Who’s Testing Your Sermons?
This past weekend, I listened to an interview of Ian Knauer, author of The Farm: Rustic Recipes for a Year of Incredible Food. Knauer got his start in the “food business” by testing recipes for Gourmet Magazine. What was interesting was that Gourmet hired him not for what he knew about cooking, but what he didn’t know.
As Knauer explains:
I had not been to culinary school, which is the reason I got the job. I was an avid home cook — I loved to cook from magazines and cookbooks — but I wasn’t trained. That was important to them because they wanted someone who would cook like a home cook.

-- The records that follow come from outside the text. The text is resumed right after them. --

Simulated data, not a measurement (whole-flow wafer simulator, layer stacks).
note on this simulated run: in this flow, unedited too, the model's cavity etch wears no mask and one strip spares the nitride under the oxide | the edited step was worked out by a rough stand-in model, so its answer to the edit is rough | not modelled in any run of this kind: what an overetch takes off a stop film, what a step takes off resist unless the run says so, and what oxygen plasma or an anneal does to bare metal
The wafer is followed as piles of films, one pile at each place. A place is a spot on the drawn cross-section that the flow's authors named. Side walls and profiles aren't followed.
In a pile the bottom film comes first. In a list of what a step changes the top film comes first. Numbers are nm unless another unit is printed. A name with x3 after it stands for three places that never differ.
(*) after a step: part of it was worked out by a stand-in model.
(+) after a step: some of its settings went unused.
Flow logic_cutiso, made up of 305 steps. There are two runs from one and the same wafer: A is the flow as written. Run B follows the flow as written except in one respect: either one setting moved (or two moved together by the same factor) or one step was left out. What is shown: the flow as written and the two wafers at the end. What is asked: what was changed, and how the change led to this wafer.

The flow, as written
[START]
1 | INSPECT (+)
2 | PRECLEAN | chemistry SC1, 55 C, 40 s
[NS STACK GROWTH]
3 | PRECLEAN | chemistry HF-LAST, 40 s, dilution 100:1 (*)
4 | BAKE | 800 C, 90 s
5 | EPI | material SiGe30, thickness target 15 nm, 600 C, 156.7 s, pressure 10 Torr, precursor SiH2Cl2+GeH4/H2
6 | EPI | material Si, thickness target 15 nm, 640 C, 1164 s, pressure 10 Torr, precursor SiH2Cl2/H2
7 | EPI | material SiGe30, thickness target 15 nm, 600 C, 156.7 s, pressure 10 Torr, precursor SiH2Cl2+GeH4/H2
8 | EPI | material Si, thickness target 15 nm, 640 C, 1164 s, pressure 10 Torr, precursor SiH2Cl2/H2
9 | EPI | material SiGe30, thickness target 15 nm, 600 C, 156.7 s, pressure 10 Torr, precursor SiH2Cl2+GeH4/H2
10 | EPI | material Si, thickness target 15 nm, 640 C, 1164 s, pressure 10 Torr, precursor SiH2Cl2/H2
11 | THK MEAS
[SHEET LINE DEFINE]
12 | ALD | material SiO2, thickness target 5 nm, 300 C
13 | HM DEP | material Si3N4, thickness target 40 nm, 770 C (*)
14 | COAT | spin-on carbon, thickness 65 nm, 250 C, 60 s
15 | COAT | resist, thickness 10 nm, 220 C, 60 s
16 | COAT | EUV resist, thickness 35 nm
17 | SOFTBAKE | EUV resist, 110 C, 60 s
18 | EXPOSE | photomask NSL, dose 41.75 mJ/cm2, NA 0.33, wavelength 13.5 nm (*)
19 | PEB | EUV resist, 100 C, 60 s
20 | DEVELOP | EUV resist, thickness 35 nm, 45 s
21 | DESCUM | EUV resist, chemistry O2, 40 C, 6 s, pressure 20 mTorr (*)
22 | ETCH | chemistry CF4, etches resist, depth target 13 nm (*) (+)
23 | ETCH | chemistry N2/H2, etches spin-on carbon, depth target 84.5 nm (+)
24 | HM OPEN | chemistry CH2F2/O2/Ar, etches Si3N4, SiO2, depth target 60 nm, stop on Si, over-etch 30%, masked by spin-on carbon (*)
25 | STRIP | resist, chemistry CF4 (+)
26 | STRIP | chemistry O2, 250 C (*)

The reason that I was hired to test those recipes is to basically be the fine-tooth comb to go through and make those mistakes that their readers at home would make. By the time it got published, the editors could come say, “Ian, the dummy in the kitchen, made these mistakes. Chances are people at home would make those mistakes too. Let’s make it so clear that they don’t make those mistakes.”
Which got me to thinking: if you’re a preacher, who’s testing your sermons? I ask because we are in the first weeks of preaching class, and I’m again struck by how quickly the technical jargon of theology becomes ingrained in our students. And it’s not just our students, of course; most of us preachers regularly reference topics or use words that have become for us second nature but are nearly indecipherable to most of our listeners.
So I wondered, might we preachers invite persons to listen to our sermons to insure they are as accessible and easy to follow as we assume? As part of the Doctor of Ministry in Biblical Preaching program in which I teach at Luther Seminary, we require participants to form a “parish response group” – that is, a group of listeners who will give honest feedback to the preachers as they move through their program. I usually encourage participants to include at least one person on the group that isn’t “your usual church-goer.” Some have asked friends that don’t go to church. Some ask youth to give them a young person’s perspective. One asked a friend who was an atheist to listen and react. In each case, preachers reported benefiting immensely from hearing how their sermons were received by “ordinary folks.”
So I’ll ask again, who’s testing your homiletical recipes before (or for that matter after) they’re cooked up and served on Sunday morning? (Or, if you’re a sermon listener rather than preacher, what should preachers know before giving their next sermon?)
Note: If you’re interested, you can read a transcript of the interview at The Splendid Table or listen to it below:
Great idea. Dr Jerry Schmallenberger, past president of PLTS recommended this idea 20 years ago in his advanced homiletics class. He also handed our a questionnaire for the team to fill in, or use as guidance. Dr S. may be willing to share that form.
My dear, sweet husband listens to them (almost) every week. He almost always asks a few questions, which shows where additional explanation must be. Only once did he send me back to the drawing board, but I was glad at that was proof he was listening and responding truthfully.
Welcome back, David. You were missed.
The first piece I have is something that our staff does. Every Tuesday morning at all-staff, we sit and have a bible study based on the text for the coming week. He who preaches leads the study and it is a great time to get some ideas and gauge where they are with the text in their lives. Since at that point we’re just ready to start solidifying our sermons, it’s a great time to do it.
But over and above that, for me:
I’m fortunate enough to have a cousin who has been my constant dialogue and philosophy companion for the last 20 years (which says something, since I’m only 29 and he’s 27).
However, growing up in a mixed Roman Catholic/Eastern tradition household in an avidly/rabidly Southern Baptist community, he was frequently pressured about his religion, even more than his faith.
As a result, as we got to know each other more those first years, I learned early on that to explain and engage with him and our shared Roman Catholic family, it was up to me to learn how to demystify some of the church mystics. Even Luther, who talked ‘plainly’ in his day, is difficult language for all of us now.
Once in seminary and beyond, I frequently submitted my sermons to him, and now have his dialogue and feedback with me during and after sermon preparation for not only an ‘outsider’ take, which I think is a horrible term, but a non-practicing Christian inquirer’s thoughts and wonderings balanced with my passion for educating in a way that isn’t stuffy, has helped me, I feel, make my sermons accessible. Sure, it takes me over 40 minutes to preach about Revelation, but if people walk out ready to engage in conversation about it more, I seem to be hitting the mark- usually!
On top of that, I have a person in the church who is my unofficial ‘armchair preacher’ to push and pull both before and after.